Basic math, Confusion working out chance of failure.

141 Views Asked by At

While I am quite technical, I am not a mathematician. So please be forgiving if this question seems overly simple. My probability abilities left me long ago.

I have a problem which I was arrogant enough to think was simple until I done a few calculations that got me confused.

Lets say we have 2 systems (System A (SA), and System B(SB)). Upon which our overall system relies on.

A typical real world example would be deciding if you want your user to be able to download a library from google server - which is more likely to be cached on the users computer, or download the same library from your own server hosted in the cloud by amazon (on which all your other files reside anyway). This library is obviously something your own system depends on. Now you want to work out the risk of failure considering you have your libraries split across 2 places, instead of on one. However real world is not relevant, I just use that for context so you know where I came across the problem.

Assumption 1: The overall risk of failure if:

SA = 5% and SB = 3% = overall = 15%?

I am assuming this is correct, if not please let me know as this simple math is the basis for my question. Essentially, it is a multiplier, not a divisor or addition?

With assumption 1 assumed to be correct for now, my question is:

As we get closer to either number being 1, the risk of failure grows smaller but is still bigger than either one as long as both are above 1:

SA = 1% x SB = 3% = Overall = 3%

This seems simple, but it's based on assumption 1 being correct.

But once we go below 1 on any or both systems, the risk of failure actually goes down by multiplication, not up:

SA = 0.5% x SB = 0.5% = overall = 0.25%

This doesn't seem right to me, I would have thought it would be 2.5%. I believed the risk of failure should be greater than either of the systems failing combined but this math shows otherwise.

Is there some simple rule for working this kind of thing out consistently for numbers both greater and less than 1 which always give the larger result?

If we change to a divisor, the inverse happens:

SA = 5% / SB = 3% = Overall = 1.67% (smaller than both)
SA = 0.5% / SB = 0.5% = Overall = 1% (bigger than both)

This also introduces the potential of division by zero. As there is a possibility (however remote) that a system will never fail, and that system could in theory be SB. This (along with the number inversion) is the reasons that this approach doesn't feel right.

Or should I be using addition?

SA = 5% + SB = 3% = Overall = 7%
SA = 0.5% + SB = 0.5% = Overall = 1%

While addition consistently gives me larger numbers, I am unsure if this is correct for my circumstances as the last answer doesn't come close to the 2.5% expected, hence my uncertainty on this approach too.

Subtraction would always give a smaller result so I didn't even consider that.

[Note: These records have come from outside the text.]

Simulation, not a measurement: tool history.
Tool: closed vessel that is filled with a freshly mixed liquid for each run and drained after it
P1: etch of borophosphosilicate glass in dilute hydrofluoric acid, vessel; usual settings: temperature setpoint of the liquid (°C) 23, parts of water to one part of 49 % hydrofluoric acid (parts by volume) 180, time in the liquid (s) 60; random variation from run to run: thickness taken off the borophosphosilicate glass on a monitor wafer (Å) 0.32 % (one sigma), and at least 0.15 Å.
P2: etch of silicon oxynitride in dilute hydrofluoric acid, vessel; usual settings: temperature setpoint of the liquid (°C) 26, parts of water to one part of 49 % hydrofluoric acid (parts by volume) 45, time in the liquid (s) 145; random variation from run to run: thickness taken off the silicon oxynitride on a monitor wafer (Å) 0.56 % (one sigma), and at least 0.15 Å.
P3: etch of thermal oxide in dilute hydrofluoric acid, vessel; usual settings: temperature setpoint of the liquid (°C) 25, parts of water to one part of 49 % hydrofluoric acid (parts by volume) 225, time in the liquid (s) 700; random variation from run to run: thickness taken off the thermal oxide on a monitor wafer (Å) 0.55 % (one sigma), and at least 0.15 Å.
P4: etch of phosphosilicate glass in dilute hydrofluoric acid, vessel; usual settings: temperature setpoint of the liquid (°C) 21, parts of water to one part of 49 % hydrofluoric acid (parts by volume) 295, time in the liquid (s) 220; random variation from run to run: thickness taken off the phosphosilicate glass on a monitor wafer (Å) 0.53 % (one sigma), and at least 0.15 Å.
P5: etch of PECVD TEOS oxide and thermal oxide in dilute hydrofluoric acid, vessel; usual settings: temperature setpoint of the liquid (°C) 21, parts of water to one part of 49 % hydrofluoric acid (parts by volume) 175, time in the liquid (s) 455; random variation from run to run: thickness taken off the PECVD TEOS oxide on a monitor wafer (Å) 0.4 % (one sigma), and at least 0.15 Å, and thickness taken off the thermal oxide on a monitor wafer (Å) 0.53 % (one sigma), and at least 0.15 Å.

Another reason I am asking is because google-fu comes up with all kinds of crazy formulas for assessing risk of failure on engineering systems, but even my probability at college didn't use formulas like that, so google seems to be failing me.

I'd appreciate any help.

3

There are 3 best solutions below

1
On

If the overall failure occurs if SA AND SB (both) fail, then you should multiply probabilities, but if the overall failure occurs if SA OR SB (at least one) fails, then you should add the probabilities up.

1
On

For independent events $A, B$,

$$ P(A\text{ and }B) = P(A) P(B). $$

For any two events,

$$ P(A\text{ or }B) = P(A) + P(B) - P(A\text{ and }B). $$

This can be derived either by considering a Euler-Venn diagram or as mentioned in a comment by @calculus.

Then in your example

$$ P(A\text{ or }B) = P(A) + P(B) - P(A) P(B) = 0.05 + 0.03 - 0.05 \cdot 0.03 = 0.0785 = 7.85\%. $$

1
On

First of all, never do any probability calculations with percentages. A percentage is just a nice way of saying certain decimal fractions; that is, we say $15\%$ but the actual number is $0.15$.

If $S_A$ has $3\%$ probability to fail, that's a $0.03$ probability. If $S_B$ has $5\%$ probability to fail, that's a $0.05$ probability. If the overall system fails only when both $S_A$ and $S_B$ fail, then the overall probability of failure is correctly computed by multiplying the individual probabilities, but it looks like this:

$$ 0.03 \times 0.05 = 0.0015.$$

That is, the probability that both $S_A$ and $S_B$ fail is $0.15\%$.

In general, if you have redundant subsystems, it will decrease the probability of failure of the overall system. (This assumes the subsystems really are redundant, that is, the overall system can function correctly even when one of the individual subsystems fails.)

If both subsystems are needed by the overall subsystem, that is, if the overall subsystem will fail if just one of the subsystems fails, then the thing to do is to assess the probability that the system will not fail. In this case you have $1 - 0.03 = 0.97$ probability that $S_A$ will not fail, and a $1 - 0.05 = 0.95$ probability that $S_B$ will not fail. The probability that neither system fails (that is, $S_A$ does not fail and $S_B$ does not fail) is

$$ 0.97 \times 0.95 = 0.9215, $$

so the probability that the system fails is $1 - 0.9215 = 0.0785$, which is $7.85\%$. That is, when you have a system of multiple components that cannot tolerate the failure of any single component, the probability of system failure is greater than that of any subsystem.